Task:
I need to transpose the dataframe. I have written some solution, but I wish to achieve better performance.
INPUT:
val columnsNames = List(col_name1, col_name2)
DataFrame:
----------- ------------------- ------------------- ------------------- ------------------- --------------
|period_date|col_name1#max_value|col_name1#min_value|col_name2#max_value|col_name2#min_value|period_last_dt|
----------- ------------------- ------------------- ------------------- ------------------- --------------
| 2022-02-28| 12.0| 12.0| 22.0| 22.0| 2022-02-28|
| 2022-01-31| 11.0| 11.0| 21.0| 21.0| 2022-01-31|
| 2022-03-31| 13.0| 13.0| 23.0| 23.0| 2022-03-31|
----------- ------------------- ------------------- ------------------- ------------------- --------------
OUTPUT:
DataFrame:
-------------- ----------- --------- ---------
|period_last_dt|column_name|max_value|min_value|
-------------- ----------- --------- ---------
| 2022-02-28| col_name1| 12.0| 12.0|
| 2022-02-28| col_name2| 22.0| 22.0|
| 2022-01-31| col_name1| 11.0| 11.0|
| 2022-01-31| col_name2| 21.0| 21.0|
| 2022-03-31| col_name1| 13.0| 13.0|
| 2022-03-31| col_name2| 23.0| 23.0|
-------------- ----------- --------- ---------
My solution:
https://scastie.scala-lang.org/DQleVDXaSlCKWCpnNWNayA
// Structure for the resulting dataset.
case class Structure(period_last_dt: String, column_name: String, max_value: Double, min_value: Double)
class RealStatistic(spark: SparkSession) {
import spark.implicits._
val columnsNames = List("col_name1", "col_name2")
val inputDf = Seq(
("2022-02-28", 12.0, 12.0, 22.0, 22.0, "2022-02-28"),
("2022-01-31", 11.0, 11.0, 21.0, 21.0, "2022-01-31"),
("2022-03-31", 13.0, 13.0, 23.0, 23.0, "2022-03-31")
).toDF("period_date", "col_name1#max_value", "col_name1#min_value", "col_name2#max_value", "col_name2#min_value", "period_last_dt")
inputDf.show()
// call collect !!!
val resultDf =
inputDf.collect.map(row => realStatisticsOn(columnsNames, row))
.reduceOption(_ union _)
.getOrElse(List.empty[Structure])
.toDF()
resultDf.show()
def realStatisticsOn(columns: List[String], row: Row): List[Structure] =
columns.map(name => realStatisticOn(name, row))

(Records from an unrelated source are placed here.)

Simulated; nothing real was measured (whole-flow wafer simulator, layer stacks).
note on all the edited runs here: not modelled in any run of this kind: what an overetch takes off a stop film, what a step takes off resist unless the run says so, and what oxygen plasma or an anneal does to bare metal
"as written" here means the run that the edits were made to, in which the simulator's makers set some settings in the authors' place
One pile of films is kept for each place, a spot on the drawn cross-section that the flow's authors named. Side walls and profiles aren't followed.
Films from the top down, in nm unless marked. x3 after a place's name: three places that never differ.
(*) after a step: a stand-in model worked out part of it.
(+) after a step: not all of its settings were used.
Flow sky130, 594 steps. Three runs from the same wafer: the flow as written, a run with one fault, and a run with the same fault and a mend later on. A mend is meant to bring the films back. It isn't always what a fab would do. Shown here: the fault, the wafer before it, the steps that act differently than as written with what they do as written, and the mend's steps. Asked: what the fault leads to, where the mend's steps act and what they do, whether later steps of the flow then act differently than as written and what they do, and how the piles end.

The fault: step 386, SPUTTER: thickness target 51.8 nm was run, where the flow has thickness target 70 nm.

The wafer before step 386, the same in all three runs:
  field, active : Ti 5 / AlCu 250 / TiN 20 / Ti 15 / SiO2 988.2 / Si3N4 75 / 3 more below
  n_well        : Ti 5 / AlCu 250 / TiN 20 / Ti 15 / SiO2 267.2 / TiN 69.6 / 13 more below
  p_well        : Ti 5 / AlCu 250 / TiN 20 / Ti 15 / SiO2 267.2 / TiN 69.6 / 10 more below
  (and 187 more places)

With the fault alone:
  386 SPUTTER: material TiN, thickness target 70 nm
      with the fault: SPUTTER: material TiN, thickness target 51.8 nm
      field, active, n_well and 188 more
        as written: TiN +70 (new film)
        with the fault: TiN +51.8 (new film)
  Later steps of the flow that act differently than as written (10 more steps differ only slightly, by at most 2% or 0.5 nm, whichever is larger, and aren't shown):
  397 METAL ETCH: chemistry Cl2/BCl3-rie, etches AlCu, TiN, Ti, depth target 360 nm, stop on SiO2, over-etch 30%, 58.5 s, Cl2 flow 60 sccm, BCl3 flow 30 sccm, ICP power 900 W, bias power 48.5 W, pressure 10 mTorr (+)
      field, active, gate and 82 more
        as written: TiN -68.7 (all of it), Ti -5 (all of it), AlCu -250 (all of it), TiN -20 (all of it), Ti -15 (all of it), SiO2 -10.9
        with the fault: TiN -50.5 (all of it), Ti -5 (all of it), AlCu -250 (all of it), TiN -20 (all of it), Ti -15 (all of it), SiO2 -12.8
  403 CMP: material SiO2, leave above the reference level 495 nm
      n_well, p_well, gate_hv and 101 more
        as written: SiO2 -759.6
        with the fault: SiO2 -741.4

def realStatisticOn(column: String, row: Row): Structure =
Structure(
period_last_dt = row.getAs[String]("period_last_dt"),
column_name = column,
max_value = row.getAs[Double](s"${column}#max_value"),
min_value = row.getAs[Double](s"${column}#min_value")
)
}
Problem:
In my solution, I use a call to the collect method. I would like to avoid calling this function. I need help or a hint.
CodePudding user response:
There are functions like "pivot" and "unpivot" to transpose a dataframe but looking at your task specifically, you can do the following:
- For each of the column names that you want in the row, create a dataframe with the said column name as a value (i.e values in "column_name" column).
df1 for "col_name1", df2 for "col_name2", .. and so on
- Union all the dataframes created in the process and then order by accordingly.
Sharing the code that worked for me (extension of your code):
case class Structure(period_last_dt: String, column_name: String, max_value: Double, min_value: Double)
val result_df = Seq.empty[Structure].toDF // Creating an empty dataframe with the required structure
val columnsNames = List("col_name1", "col_name2")
val result = columnsNames.foldLeft(result_df){ (df, colName) =>
df.union(inputDf.withColumn("column_name", lit(colName)).
select(col("period_last_dt"),
col("column_name"),
col(s"$colName#max_value").as("max_value"),
col(s"$colName#min_value").as("min_value"),
))
}